November 16, 2015

NoSQL as a Service (intro)

TL;DR: Introduction to the Orchestrate.io DBaaS

In the good ol’ Enterprise days, when you wanted to POC a new application or service, you would fill out the paperwork and, if you were a favorite son, have a new server to play with in just 5 months.

Then private virtualization came to the Enterprise and you could get a new VM in about a month.

Then, your company committed to valuing Business Agility and paid for a place in the public cloud, providing accounts in AWS, Google, Azure, Rackspace, CenturyLink Cloud, etc. Now, you can have an idea in the morning, provision some VMs in a few minutes, and start playing with that idea immediately.

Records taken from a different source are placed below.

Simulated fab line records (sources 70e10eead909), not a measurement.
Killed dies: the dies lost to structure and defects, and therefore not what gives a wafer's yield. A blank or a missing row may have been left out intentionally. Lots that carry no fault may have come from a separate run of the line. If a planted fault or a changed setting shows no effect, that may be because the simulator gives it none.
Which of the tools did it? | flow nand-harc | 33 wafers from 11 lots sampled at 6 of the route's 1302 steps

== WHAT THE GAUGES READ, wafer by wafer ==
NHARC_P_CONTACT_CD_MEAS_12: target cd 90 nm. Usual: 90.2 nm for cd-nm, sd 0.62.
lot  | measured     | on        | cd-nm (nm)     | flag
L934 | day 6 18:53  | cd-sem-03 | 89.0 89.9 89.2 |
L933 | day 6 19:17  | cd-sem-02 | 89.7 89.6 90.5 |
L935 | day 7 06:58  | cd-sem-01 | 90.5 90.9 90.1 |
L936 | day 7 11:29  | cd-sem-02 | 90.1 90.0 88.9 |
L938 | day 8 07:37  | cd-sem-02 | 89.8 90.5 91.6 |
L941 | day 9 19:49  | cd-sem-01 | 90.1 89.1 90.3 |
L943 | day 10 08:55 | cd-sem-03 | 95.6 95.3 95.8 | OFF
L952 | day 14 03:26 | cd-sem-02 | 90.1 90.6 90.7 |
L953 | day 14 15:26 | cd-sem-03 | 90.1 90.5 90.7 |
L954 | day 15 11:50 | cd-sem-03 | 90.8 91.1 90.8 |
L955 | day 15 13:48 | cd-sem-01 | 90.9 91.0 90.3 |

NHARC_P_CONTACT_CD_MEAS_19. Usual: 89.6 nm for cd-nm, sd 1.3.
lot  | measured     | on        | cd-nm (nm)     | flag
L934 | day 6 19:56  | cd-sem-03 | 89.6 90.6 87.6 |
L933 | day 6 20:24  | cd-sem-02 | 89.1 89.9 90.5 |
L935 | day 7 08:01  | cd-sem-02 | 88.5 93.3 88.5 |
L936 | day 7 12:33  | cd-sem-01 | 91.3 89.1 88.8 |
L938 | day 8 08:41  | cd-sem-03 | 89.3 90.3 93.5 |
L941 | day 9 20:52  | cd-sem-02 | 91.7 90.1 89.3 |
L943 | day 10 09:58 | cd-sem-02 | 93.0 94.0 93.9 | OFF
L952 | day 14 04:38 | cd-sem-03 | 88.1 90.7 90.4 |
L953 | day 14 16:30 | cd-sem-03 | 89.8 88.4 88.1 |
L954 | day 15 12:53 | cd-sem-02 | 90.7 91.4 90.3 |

I’m greedy. What’s next? How can I get my POC in front of people even faster?

Data stores are the cornerstone of every application/service … What if I could just skip database deployment and configuration, have a simplified admin, and just start using it?

That’s the promise of a DBaaS like Orchestrate.io which provides much of the common NoSQL functionality over a ReST API. Most importantly, it provides a free pricing tier - perfect for this experiment.

I want to see what one of these services can do, how easy they are to work with, and how it can fit into my developer toolbox. In this article, I am going to scour the docs, pick out what I find interesting, and try to produce a concise, yet meaningful overview. Future articles will explore the API over some common uses.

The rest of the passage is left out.